In the 1980s, a different, but equally technological realization of geographical knowledge systems within architecture appeared in the tree raft structure (below) by Gilles Ebersolt. Here, the French architect worked with naturalists and environmental geographers to develop an architecture that enabled scientists to explore the canopies of rain forests. In some projects, Ebersolt developed fantastic research stations for use in urban sites. In enormous inflatable spheres, Ebersolt’s urban explorers move through terrain, appearing with a sometimes troublesome scientific detachment.
In the past ten years, the architect Laura Kurgan updated the image of geo-knowledge production within architecture, transforming it into something far less instrumental and far more informed by various “critical” turns. In a recent project that illustrates her interests, Kurgan used imagery from the Ikonos satellite to examine how the attacks of September 11th registered in geographical space/time (below). The project considers how September 11th will be recorded as a historical event due to the particular remote strategies of seeing that pervade contemporary strategies of planetary visualization.

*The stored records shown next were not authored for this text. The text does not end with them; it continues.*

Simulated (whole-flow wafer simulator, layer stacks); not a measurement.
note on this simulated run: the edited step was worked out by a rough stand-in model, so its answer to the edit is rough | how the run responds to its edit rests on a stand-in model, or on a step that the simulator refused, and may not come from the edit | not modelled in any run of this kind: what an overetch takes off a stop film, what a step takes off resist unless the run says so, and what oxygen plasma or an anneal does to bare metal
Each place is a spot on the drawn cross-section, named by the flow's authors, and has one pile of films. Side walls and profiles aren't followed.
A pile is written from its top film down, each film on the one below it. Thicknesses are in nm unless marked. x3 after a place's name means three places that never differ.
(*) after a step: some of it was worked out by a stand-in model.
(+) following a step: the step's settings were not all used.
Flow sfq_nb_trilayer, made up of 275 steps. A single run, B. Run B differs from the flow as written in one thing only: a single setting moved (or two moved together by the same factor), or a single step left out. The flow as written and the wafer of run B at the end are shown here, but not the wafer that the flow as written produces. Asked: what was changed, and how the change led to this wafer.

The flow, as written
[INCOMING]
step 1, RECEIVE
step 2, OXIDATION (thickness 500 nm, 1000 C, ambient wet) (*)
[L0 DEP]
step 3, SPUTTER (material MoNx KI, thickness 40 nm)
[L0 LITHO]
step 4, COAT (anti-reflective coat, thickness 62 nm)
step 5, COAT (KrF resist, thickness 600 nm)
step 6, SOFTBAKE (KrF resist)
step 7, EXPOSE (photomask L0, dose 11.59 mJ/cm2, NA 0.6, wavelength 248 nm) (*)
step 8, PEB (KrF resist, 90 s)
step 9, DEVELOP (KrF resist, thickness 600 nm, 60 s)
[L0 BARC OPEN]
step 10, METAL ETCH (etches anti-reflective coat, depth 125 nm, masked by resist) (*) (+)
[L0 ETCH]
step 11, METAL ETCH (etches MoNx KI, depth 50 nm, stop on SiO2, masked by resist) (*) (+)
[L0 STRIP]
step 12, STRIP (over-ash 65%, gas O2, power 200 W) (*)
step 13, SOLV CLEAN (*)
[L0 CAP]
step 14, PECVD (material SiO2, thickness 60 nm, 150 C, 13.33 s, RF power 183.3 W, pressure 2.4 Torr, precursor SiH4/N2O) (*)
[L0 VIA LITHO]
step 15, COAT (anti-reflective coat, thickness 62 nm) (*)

The above projects present many interesting possibilities. Among the possible geo-machines yet to be staged within architecture, I continue to consider recent robotic imagery in contemporary experimental architectural practice. Various architects embrace robotic to reconsider architectural program and construction labor, but could we reinterpret the robot image as a form of knowledge production about architecture. This makes particular sense, as robots are already used to examine sites remotely, particularly those inhospitable to direct human observation, and unreachable via satellite (eg. the urban underground and extra-planetary!).
I am not sure how such a project would intertwine with additional forms of commentary evident in the work above, particularly the critical directions implicit within Kurgan’s work. Kurgan’s project, and perhaps Piano’s, foreground the techniques of knowledge production in such a way that knowledge and its instruments are open to debate, even as they are put to use. That, to me, is the key in the development of a remote-sensing, geo-architectural historical machine.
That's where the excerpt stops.